# Values of x for a convergent geometric series with common ratio r

• Feb 6th 2011, 12:28 PM
Hellbent
Values of x for a convergent geometric series with common ratio r
Hi,

How do I go about doing this?
(Sorry, I don't know how to start, therefore I have no attempt.)

Determine the values of $x$ for a convergent geometric series with common ratio
$\displaystyle r = \frac{2x - 3}{x + 4}.$
• Feb 6th 2011, 12:30 PM
TheEmptySet
Quote:

Originally Posted by Hellbent
Hi,

How do I go about doing this?
(Sorry, I don't know how to start, therefore I have no attempt.)

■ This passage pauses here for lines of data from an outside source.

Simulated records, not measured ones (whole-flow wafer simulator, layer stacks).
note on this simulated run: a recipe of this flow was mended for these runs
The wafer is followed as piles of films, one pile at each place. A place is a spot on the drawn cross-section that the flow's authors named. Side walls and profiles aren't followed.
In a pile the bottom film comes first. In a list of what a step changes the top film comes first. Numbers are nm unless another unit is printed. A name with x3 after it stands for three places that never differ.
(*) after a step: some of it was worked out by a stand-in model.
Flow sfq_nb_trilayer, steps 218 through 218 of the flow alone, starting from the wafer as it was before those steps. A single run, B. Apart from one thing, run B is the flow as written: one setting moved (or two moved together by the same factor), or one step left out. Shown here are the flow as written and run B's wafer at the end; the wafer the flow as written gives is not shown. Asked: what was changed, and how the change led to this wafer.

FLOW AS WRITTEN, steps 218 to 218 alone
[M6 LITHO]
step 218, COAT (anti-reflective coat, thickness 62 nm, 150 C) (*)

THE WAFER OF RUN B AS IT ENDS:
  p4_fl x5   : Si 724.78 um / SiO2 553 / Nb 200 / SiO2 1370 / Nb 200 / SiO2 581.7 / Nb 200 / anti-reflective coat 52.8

Determine the values of $x$ for a convergent geometric series with common ratio
$\displaystyle r = \frac{2x - 3}{x + 4}.$

A geometric series converges if

$\displaystyle |r| < 1 \iff \bigg| \frac{2x-3}{x+4}\bigg| < 1$

Can you finish from here?
• Feb 8th 2011, 02:35 AM
Hellbent
$\displaystyle \bigg| \frac{2x-3}{x+4}\bigg| < 1$

$\displaystyle \left(\frac{2x-3}{x+4}\right)^2 < 1$

$(2x + 3)^2 < (x + 4)^2$

$4x^2 - 12x + 9 - x^2 - 8x - 16 < 0$

$3x^2 - 20x - 7 < 0$

$3x^2 - 21x + x - 7 < 0$

$(3x + 1)(x - 7) < 0$

$\displaystyle -\frac13 < x < 7$
• Feb 8th 2011, 03:22 AM
DrSteve
Looks good.

You can also do it without squaring by looking at the 3 cases:

$x<-4$

$-4\leq x\leq 3/2$

$x>3/2$